But whisper needs many improvements before it is a freely available service making an impact in millions of people's lives, for zero cost. To that end I'm building extensions that let people pool CPUs and other cheap hardware to put together independent and free transcription services based on whisper. I'm building rapid customization models to help people with accents. And I'm building real-time feedback and correction models to enhance the accuracy of the naive model
Yes, even here we are faced with the possibility of future bans, especially given the unethically sourced nature of whispers training set. That means I have chosen to abstain from ever collecting revenue through my whisper work, and consider my whisper work to be my contribution towards the legacy of all of humanity.
I encourage you to consider the upsides of this form of engagement.
Objection: How Do I Feed Myself?
Yes, this model requires you to have a fully ethical alternative business that you run. I support myself on about 25k-60k of CAD design revenue through my semi-automated CAD reverse engineering service, which is based on fully ethical automation models that I built by hand and calibrated ethically on my own work stream.
Objection: This does not protect us from bans.
No, adopting this model does not prevent the law from banning models like yours in the future. It can even enable legal audits of your code, and make you seen as a "flight risk" - someone likely to continue illegally distributing models for ethical reasons, even after they have been banned for legal reasons. I have no good answer here yet.
Closing Statement: Choose the ethical high ground. It is Based, and that will guide you.
I encourage you to see this strategy as "Ethically Based". I define Ethical Basedness as a form of true ethical high ground that can guide you towards the best contribution you can make towards the shared knowledge of humanity.

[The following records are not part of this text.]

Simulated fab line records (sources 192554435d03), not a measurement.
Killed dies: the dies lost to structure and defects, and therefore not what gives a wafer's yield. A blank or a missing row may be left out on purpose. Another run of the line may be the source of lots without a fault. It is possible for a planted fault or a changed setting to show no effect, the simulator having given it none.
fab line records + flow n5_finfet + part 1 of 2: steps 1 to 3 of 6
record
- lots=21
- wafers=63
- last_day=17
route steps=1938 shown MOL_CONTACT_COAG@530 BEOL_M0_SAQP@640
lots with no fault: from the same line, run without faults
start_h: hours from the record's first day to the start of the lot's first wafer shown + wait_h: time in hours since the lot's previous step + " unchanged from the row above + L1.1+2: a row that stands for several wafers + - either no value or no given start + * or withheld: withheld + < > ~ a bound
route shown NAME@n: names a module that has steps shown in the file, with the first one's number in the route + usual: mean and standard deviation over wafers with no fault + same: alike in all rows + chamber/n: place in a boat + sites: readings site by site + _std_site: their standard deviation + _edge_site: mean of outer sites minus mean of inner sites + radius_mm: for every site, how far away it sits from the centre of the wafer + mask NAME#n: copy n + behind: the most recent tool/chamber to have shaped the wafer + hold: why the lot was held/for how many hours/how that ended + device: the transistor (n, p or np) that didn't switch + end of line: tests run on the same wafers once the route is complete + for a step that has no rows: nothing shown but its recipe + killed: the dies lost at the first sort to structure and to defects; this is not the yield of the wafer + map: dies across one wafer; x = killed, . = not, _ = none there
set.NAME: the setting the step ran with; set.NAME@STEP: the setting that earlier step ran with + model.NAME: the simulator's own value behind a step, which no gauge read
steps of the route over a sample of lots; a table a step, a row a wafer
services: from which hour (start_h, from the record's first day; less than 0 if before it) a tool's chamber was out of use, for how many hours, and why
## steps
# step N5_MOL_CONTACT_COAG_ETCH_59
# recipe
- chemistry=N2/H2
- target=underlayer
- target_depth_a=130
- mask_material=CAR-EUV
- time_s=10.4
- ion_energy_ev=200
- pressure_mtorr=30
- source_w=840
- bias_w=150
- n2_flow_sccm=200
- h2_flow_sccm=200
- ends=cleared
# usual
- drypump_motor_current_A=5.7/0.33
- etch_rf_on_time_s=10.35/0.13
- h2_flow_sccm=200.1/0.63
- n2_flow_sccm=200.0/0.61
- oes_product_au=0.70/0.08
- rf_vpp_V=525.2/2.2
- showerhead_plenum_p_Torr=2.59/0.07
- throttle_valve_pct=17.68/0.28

Given the extreme ethical quandaries of attempting to monetize a proprietary service on top of unethical AI, you stand to lose that higher ethical authority, and be cut off from its guidance. But you have an opportunity, now and in the future, to pick it back up.
Good luck and keep up the good work. I hope I have moved your views, rather than merely agitating your feelings. I hope you will embrace the need for a free and openly shared AI legacy for all humanity.
Overcome the ethical quandaries of AI sourcing by giving it away.
Provide freely for the core human needs of creativity and visual story telling.
Consider it.